[The following is excerpted from the book, Gather: Getting to the Heart of Going to Church, Copyright © 2021 by M. Hopson Boutot. Click here to download the entire book for free.]
Mere church attendance can be highly dangerous. C.S. Lewis sheds light on this in his imaginative work, The Screwtape Letters. Uncle Screwtape, a seasoned demon, writes to his nephew Wormwood about the art of temptation. He writes: "Surely you know that if a man can't be cured of churchgoing, the next best thing is to send him all over the neighbourhood looking for the church that 'suits' him until he becomes a taster or connoisseur of churches." (1) The Enemy is perfectly content for us to attend church, providing we don't commit anywhere.
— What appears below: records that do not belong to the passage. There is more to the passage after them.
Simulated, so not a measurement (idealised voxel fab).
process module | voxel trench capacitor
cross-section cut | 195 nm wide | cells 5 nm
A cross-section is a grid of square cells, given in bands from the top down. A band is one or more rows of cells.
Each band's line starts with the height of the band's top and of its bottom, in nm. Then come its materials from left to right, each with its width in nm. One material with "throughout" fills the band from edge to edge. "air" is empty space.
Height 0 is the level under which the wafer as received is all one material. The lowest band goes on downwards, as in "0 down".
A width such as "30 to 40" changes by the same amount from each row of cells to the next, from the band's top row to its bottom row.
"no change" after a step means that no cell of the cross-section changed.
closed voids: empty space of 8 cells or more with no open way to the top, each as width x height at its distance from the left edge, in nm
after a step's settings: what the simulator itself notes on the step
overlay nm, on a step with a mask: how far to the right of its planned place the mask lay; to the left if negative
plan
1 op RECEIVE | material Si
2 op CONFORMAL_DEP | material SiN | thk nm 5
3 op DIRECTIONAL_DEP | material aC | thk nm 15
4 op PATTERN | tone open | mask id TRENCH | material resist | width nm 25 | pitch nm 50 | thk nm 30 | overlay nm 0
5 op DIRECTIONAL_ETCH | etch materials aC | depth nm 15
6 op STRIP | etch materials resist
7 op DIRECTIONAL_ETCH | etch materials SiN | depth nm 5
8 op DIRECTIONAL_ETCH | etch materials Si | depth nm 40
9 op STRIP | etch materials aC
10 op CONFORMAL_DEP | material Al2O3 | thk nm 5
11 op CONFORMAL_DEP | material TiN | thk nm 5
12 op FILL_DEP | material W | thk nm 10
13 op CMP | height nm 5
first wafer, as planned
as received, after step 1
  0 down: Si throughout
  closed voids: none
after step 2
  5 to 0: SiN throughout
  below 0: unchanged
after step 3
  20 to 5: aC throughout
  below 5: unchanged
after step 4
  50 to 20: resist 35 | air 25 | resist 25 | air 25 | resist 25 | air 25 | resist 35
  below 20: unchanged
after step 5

What would Screwtape think of your church attendance? Is it fueled by a deep and abiding commitment to a specific local church, or is it a sporadic, diverse sampling of churches—something that looks more like dating around than covenantal marriage? If you want to frustrate the principalities and powers, stop merely attending church. Connect. Commit. Covenant. And not merely to the idea of "church," but to a specific Bible-preaching, Christ-exalting local church. After all, when Jesus pursued His bride He wasn't haphazardly searching for options. He committed Himself to the pursuit of the Church, even to the point of a bloody death on a rough-hewn beam of recycled wood. Choosing rightly about gathering means choosing to commit where you gather.
1. C. S. Lewis, The Screwtape Letters (New York: The Macmillan Company, 1944), 81.